Windows Phone 7 is not even a mere six months old and already one research firm has it pegged as the future second biggest operating system in the U.S.

A report from IDC predicts by 2015 Windows Phone 7 will have 20.9 percent share of the U.S. smartphone market. This would put it in second place behind Android, which IDC predicts will have 45.4 percent share. IDC's report has iPhone's iOS and Research in Motion's Blackberry operating system in third and fourth place respectively with 15.3 percent and 13.7 percent each.

IDC says the alliance with Nokia will provide the spark Windows Phone 7 needs to become one of the more dominant operating systems in the market. If IDC's predictions are true, it will get the market share that Nokia's Symbian has for 2011, which is 20.9 percent.

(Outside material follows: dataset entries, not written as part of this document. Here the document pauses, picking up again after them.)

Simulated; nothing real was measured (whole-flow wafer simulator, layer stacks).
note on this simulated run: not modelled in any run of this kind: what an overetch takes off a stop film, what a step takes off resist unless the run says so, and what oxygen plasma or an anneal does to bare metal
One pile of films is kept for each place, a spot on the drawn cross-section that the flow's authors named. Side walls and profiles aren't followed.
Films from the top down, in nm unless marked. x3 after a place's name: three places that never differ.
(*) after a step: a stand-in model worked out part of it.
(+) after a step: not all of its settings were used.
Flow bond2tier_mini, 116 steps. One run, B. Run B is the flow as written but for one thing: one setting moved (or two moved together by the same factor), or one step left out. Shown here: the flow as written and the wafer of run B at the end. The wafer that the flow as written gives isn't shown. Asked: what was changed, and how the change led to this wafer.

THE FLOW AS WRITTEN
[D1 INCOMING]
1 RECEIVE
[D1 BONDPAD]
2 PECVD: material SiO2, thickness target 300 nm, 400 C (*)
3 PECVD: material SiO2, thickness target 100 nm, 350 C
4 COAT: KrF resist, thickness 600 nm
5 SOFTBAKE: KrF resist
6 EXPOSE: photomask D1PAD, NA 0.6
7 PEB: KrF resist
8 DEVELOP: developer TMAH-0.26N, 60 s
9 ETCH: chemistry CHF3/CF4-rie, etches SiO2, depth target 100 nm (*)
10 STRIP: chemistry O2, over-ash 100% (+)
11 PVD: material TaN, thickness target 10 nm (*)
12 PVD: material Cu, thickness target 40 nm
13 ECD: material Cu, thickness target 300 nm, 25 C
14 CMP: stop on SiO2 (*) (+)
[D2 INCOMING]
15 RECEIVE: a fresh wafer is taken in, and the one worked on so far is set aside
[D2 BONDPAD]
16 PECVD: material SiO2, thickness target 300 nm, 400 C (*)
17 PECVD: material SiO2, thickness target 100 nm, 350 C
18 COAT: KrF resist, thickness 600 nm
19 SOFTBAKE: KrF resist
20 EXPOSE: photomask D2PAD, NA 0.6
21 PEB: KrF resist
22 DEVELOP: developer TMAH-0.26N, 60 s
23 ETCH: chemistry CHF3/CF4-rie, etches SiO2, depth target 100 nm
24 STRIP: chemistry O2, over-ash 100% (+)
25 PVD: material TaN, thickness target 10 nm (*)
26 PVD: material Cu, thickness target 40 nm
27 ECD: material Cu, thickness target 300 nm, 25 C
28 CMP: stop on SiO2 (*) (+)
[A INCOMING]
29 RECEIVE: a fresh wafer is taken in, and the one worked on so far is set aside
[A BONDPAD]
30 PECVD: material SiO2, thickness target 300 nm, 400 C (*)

The new alliance brings together Nokia's hardware capabilities and Windows Phone's differentiated platform. We expect the first devices to launch in 2012. By 2015, IDC expects Windows Phone to be number 2 operating system worldwide behind Android, said Ramon Llamas, senior research analyst, in a statement.

Meanwhile, the Framingham, Mass.-based research firm is expecting impressive growth overall for the entire smartphone market. According to IDC, the smartphone industry will grow 49.2 percent in 2011 from 2011. Furthermore, vendors will ship 450 million smartphones in 2011 compared to the 303.4 million units shipped in 2010.

Overall market growth in 2010 was exceptional, Kevin Restivo, senior research analyst with IDC's Worldwide Quarterly Mobile Phone Tracker, said in a statement. Last year's high market growth was due in part to pent-up demand from a challenging 2009, when many buyers held off on mobile phone purchases. The expected market growth for 2011, while still notable, will taper off somewhat from what we saw in 2010.